Bruce Kuniholm: Bush's Strategic Vision for Better Security
Given the latest series of international terrorist attacks, the Bush administration's national security strategy is looking more and more sensible
Wednesday, January 1, 2003
The Bush administration has taken its share of slings and arrows
over its National Security Strategy. Many critics claimed the
strategy, released in mid-September, lacked a coherent vision for
the future safety of our nation. They focused almost entirely on
the strategy of pre-emption, which was characterized as bellicose,
arrogant and in the tradition of American exceptionalism.
But given the latest series of international
terrorist attacks, and the prospect of a catastrophic attack even
greater than that on the World Trade Center, the policy is looking
more and more sensible.
For the administration, the events of Sept. 11, 2001, made clear
the vulnerability of open, democratic societies to terrorists, to
those who harbor them and to tyrants or "rogue states" who seek
weapons of mass destruction (WMD). Such tyrants, or the states that
they lead, seek WMD not as weapons of last resort but as "weapons
of choice."
These developments have transformed the international security
environment into one that is more complex than that of the Cold War
-- one in which former Cold War foes are increasingly seen as
allies in a common cause. What they now support is "a balance of
power that favors freedom."
From the Bush administration's point of view, this new
environment requires a shift away from deterrence (a Cold War
concept that is less likely to work against rogue states such as
Iraq that seek WMD and won't work against terrorists). What is now
required is a strategy of pre-emption, particularly if the threat
the United States is trying to pre-empt is "imminent" -- a concept
drawn from international law that the administration believes must
be adapted to the capabilities and objectives of today's
adversaries.
The administration does not come to its National Security
Strategy lightly. It recognizes the need for alliances and the
support of the international community in pursuing its objectives,
and it underscores the fact that it takes its international
obligations seriously. The administration has, in fact, pursued
multilateral approaches in combating terror and the impending
threat posed by Saddam Hussein. That does not mean, however, that
the administration must shy away from its leadership
responsibilities and from the prospect, if necessary, of acting
alone (not for unilateral advantage, but to "create the balance of
power that favors human freedom").
The world awaits the outcome of Saddam's response to U.N.
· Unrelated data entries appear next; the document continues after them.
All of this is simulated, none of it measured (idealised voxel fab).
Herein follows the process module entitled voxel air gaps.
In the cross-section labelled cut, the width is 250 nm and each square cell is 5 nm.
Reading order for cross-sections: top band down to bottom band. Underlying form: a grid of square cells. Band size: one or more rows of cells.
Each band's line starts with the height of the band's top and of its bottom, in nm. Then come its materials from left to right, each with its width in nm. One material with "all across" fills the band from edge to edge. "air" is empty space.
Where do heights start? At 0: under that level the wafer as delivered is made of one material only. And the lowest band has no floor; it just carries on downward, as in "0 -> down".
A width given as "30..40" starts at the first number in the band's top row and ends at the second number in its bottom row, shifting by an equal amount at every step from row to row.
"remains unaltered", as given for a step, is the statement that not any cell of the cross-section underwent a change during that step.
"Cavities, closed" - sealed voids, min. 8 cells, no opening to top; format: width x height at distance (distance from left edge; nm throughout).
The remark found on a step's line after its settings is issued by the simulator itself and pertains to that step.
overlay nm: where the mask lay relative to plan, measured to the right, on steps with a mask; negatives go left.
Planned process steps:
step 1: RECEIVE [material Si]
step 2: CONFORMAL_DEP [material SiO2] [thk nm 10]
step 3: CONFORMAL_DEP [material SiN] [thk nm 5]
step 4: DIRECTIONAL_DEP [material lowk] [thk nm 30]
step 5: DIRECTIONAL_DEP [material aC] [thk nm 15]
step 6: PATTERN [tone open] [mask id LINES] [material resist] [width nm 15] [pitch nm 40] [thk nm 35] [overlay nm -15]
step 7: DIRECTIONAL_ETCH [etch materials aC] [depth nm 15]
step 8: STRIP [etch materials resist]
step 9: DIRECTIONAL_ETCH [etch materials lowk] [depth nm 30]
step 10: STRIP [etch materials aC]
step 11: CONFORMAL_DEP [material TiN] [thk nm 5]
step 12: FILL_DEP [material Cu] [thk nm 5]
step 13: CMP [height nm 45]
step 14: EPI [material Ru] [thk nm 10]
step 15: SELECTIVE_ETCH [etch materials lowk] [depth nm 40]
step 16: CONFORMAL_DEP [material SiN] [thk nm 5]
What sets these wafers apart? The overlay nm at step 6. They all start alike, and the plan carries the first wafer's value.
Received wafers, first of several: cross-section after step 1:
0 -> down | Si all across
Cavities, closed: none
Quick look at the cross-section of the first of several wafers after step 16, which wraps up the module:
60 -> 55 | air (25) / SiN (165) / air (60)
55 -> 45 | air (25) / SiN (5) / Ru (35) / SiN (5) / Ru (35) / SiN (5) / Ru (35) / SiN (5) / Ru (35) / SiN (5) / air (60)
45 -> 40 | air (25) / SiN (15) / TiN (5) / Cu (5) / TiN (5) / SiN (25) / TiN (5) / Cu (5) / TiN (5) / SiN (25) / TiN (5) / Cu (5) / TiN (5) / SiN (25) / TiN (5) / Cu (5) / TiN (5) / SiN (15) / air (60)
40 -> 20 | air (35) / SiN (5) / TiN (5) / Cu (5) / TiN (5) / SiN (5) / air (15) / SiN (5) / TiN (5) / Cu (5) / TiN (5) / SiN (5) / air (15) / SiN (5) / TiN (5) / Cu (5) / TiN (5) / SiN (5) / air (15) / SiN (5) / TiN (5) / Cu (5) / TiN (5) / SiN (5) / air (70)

Security Council Resolution 1441, adopted on Nov. 8, and the U.N.'s
assessment of that response. The administration, meanwhile, has
taken a major step in defining U.S. interests in the region and in
providing a shared vision of how to protect them. The National
Security Strategy elaborates on what can appropriately be called as
an expanded Bush Doctrine (although others would now characterize
that doctrine more simply as the articulation of a pre-emptive
strategy). The Bush Doctrine recognizes that if terrorism is to be
defeated, close cooperation between the United States and the
international community is important. But such cooperation is not
sufficient.
The underlying conditions that spawn terrorism (which are
manifest in the clash within Islam over the norms and direction of
modern civilization) must also be addressed. As a means to this
end, the administration clearly seeks to promote market economies
and to nurture those who promote democratic freedoms. Poverty,
while not the cause of terrorism, makes weak states vulnerable to
terrorism and must also be combated. The administration has
proposed a major increase in development assistance (the Millennium
Challenge Account) that can serve as a carrot to nations that
"govern justly," with an emphasis on health, education and an
increase in productivity growth -- assistance that will, in effect,
help build "the infrastructure of democracy."
The administration makes one of its top priorities the moral
imperative of "including all of the world's poor in an expanding
circle of development," and it declares that the United States,
with other countries, should double the size of the world's poorest
economies within a decade. The administration also recognizes the
necessity of addressing the Israeli-Palestinian problem in a
balanced approach consistent with its core principles.
Whether the administration will be able to implement this
ambitious agenda is open to question, but the vision is there and
deserves a lot more credit than it gets.